I have a table Items which stores fetched book data from Amazon. This Amazon data is inserted into Items as users browse the site, so any INSERT that occurs needs to be efficient.
Here’s the table:
CREATE TABLE IF NOT EXISTS `items` (
`Item_ID` int(10) unsigned NOT NULL AUTO_INCREMENT,
`Item_ISBN` char(13) DEFAULT NULL,
`Title` varchar(255) NOT NULL,
`Edition` varchar(20) DEFAULT NULL,
`Authors` varchar(255) DEFAULT NULL,
`Year` char(4) DEFAULT NULL,
`Publisher` varchar(50) DEFAULT NULL,
PRIMARY KEY (`Item_ID`),
UNIQUE KEY `Item_Data` (`Item_ISBN`,`Title`,`Edition`,`Authors`,`Year`,`Publisher`),
KEY `ISBN` (`Item_ISBN`)
) ENGINE=InnoDB DEFAULT CHARSET=utf8 ROW_FORMAT=COMPACT AUTO_INCREMENT=1 ;
Normalizing this table would presumably mean creating tables for Titles, Authors, and Publishers. My concern with doing this is that the insert would become too complex.. To insert a single Item, I’d have to:
- Check for the Publisher in Publishers to SELECT Publisher_ID, otherwise insert it and use mysql_insert_id() to get Publisher_ID.
- Check for the Authors in Authors to SELECT Authors_ID, otherwise insert it and use mysql_insert_id() to get Authors_ID.

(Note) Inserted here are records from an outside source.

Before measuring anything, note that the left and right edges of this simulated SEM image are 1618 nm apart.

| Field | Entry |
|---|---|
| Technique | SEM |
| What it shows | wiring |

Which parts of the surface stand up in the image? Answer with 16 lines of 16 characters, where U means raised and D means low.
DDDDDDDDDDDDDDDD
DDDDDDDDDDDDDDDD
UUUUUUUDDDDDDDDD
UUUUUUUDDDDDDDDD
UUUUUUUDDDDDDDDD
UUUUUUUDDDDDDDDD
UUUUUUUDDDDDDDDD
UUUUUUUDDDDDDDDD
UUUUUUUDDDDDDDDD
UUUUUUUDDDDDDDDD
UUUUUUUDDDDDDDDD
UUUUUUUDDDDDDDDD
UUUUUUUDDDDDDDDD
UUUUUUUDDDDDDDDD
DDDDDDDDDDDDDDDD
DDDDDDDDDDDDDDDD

- Check for the Title in Titles to SELECT Title_ID, otherwise insert it and use mysql_insert_id() to get Title_ID.
- Use those ID’s to finally insert the Item (which may in fact be a duplicate, so this whole process would have been a waste..)
Does that argue against normalization for this table?
Note: The goal of Items is not to create a comprehensive database of books, so that a user would say “Show me all the books by Publisher X.” The Items table is just used to cache Items for my users’ search results.
Considering your goal, I definitely wouldn’t normalize this.